The soft iron ore price is reducing the value of Australian exports. Picture: Mogens Johansen/The West Australian.
The soft iron ore price is reducing the value of Australian exports. Picture: Mogens Johansen/The West Australian.

The country is facing a $14 billion pay cut with new forecasts of a sharp fall in expected exports of key minerals and energy.

The Bureau of Resources and Energy Economics, in its June quarter update, said today it expects total exports to reach $196 billion in 2013-14. For the coming year it believes exports will hit a record $201 billion.

But the forecasts are down on the bureau’s March predictions.

The latest predictions are $3.1 billion lower for the current financial year and $13.9 billion down on 2014-15.

The decline is being driven largely by a drop in the price of iron ore and lower than expected exports.

The bureau believes iron ore will average $105.20 a tonne this year before dropping down to $96.50 a tonne in 2015. In March it was forecasting prices of $109.90 a tonne and $102.80 a tonne respectively.

The total value of iron ore exports this year is now expected to hit an all-time high of $74.1 billion. In March, the bureau was forecasting exports worth $76.6 billion.

Metallurgical coal prices are also tipped to be lower than had been expected in March.

Exports of iron ore are tipped to be slightly better this year but slightly worse than forecast in 2015.

BREE deputy executive director Wayne Calder said the swing from mining construction to mining production was well under way.

“Australia is continuing to see the transition from the investment phase of the mining boom to the production phase,” he said.
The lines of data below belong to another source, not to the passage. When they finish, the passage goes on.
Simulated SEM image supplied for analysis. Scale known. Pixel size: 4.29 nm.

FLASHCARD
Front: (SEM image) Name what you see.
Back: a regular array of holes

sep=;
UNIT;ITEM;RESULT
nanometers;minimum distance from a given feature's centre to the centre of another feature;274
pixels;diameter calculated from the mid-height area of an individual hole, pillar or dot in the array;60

“Throughout 2013-14 the production of key resources and energy commodities has increased, supported by continuing demand growth in key markets.”

Mr Calder said mining and resource firms would continue to face pressures to cut costs.

“Looking forward, price pressures will continue to impact of domestic producers in 2014-15 with falling commodity prices and a persistently strong dollar impacting on export values,” he said.

“This will draw a sharp focus towards managing costs and enhancing productivity in the sector.”